How Custom Partitioning and Data Co-location Work

You can customize how vFabric GemFire groups your partitioned region data with custom partitioning and data co-location.

Custom partitioning and data co-location can be used separately or in conjunction with one another.

Custom Partitioning

Use custom partitioning to group like entries into region buckets within a region. By default, GemFire assigns new entries to buckets based on the entry key contents. With custom partitioning, you can assign your entries to buckets in whatever way you want.

You can generally get better performance if you use custom partitioning to group similar data within a region. For example, a query run on all accounts created in January runs faster if all January account data is hosted by a single member. Grouping all data for a single customer can improve performance of data operations that work on customer data. Data aware function execution takes advantage of custom partitioning.

This figure shows a region with customer data that is grouped into buckets by customer.

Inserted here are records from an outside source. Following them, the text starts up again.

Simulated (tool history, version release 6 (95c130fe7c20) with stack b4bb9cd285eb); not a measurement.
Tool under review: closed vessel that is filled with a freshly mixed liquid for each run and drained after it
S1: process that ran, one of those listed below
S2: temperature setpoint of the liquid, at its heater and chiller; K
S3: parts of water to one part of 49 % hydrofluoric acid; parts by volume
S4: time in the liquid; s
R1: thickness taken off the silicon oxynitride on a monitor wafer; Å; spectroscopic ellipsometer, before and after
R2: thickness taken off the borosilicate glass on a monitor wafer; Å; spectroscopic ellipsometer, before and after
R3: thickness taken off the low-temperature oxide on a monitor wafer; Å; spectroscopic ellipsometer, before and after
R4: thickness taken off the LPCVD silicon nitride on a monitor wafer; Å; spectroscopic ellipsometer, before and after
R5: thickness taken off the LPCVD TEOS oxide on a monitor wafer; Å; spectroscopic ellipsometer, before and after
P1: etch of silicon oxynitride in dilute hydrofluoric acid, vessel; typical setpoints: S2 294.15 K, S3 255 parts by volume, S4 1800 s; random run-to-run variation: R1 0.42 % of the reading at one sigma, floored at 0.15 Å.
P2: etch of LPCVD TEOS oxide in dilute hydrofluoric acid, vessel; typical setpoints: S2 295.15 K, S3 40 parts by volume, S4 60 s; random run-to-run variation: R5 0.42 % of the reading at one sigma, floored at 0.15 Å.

With custom partitioning, you have two choices:
  • Standard custom partitioning. With standard partitioning, you group entries into buckets, but you do not specify where the buckets reside. GemFire always keeps the entries in the buckets you have specified, but may move the buckets around for load balancing.
  • Fixed custom partitioning. With fixed partitioning, you provide standard partitioning plus you specify the exact member where each data entry resides. You do this by assigning the data entry to a bucket and to a partition and by naming specific members as primary and secondary hosts of each partition.

    This gives you complete control over the locations of your primary and any secondary buckets for the region. This can be useful when you want to store specific data on specific physical machines or when you need to keep data close to certain hardware elements.

    Fixed partitioning has these requirements and caveats:
    • GemFire cannot rebalance fixed partition region data because it cannot move the buckets around among the host members. You must carefully consider your expected data loads for the partitions you create.
    • With fixed partitioning, the region configuration is different between host members. Each member identifies the named partitions it hosts, and whether it is hosting the primary copy or a secondary copy. You then program fixed partition resolver to return the partition id, so the entry is placed on the right members. Only one member can be primary for a particular partition name and that member cannot be the partition's secondary.

Data Co-location Between Regions

With data co-location, GemFire stores entries that are related across multiple data regions in a single member. GemFire does this by storing all of the regions' buckets with the same ID together in the same member. During rebalancing operations, GemFire moves these bucket groups together or not at all.

So, for example, if you have one region with customer contact information and another region with customer orders, you can use co-location to keep all contact information and all orders for a single customer in a single member. This way, any operation done for a single customer uses the cache of only a single member.

This figure shows two regions with data co-location where the data is partitioned by customer type.

Data co-location requires the same data partitioning mechanism for all of the co-located regions. You can use the default partitioning provided by GemFire or custom partitioning.

You must use the same high availability settings across your co-located regions.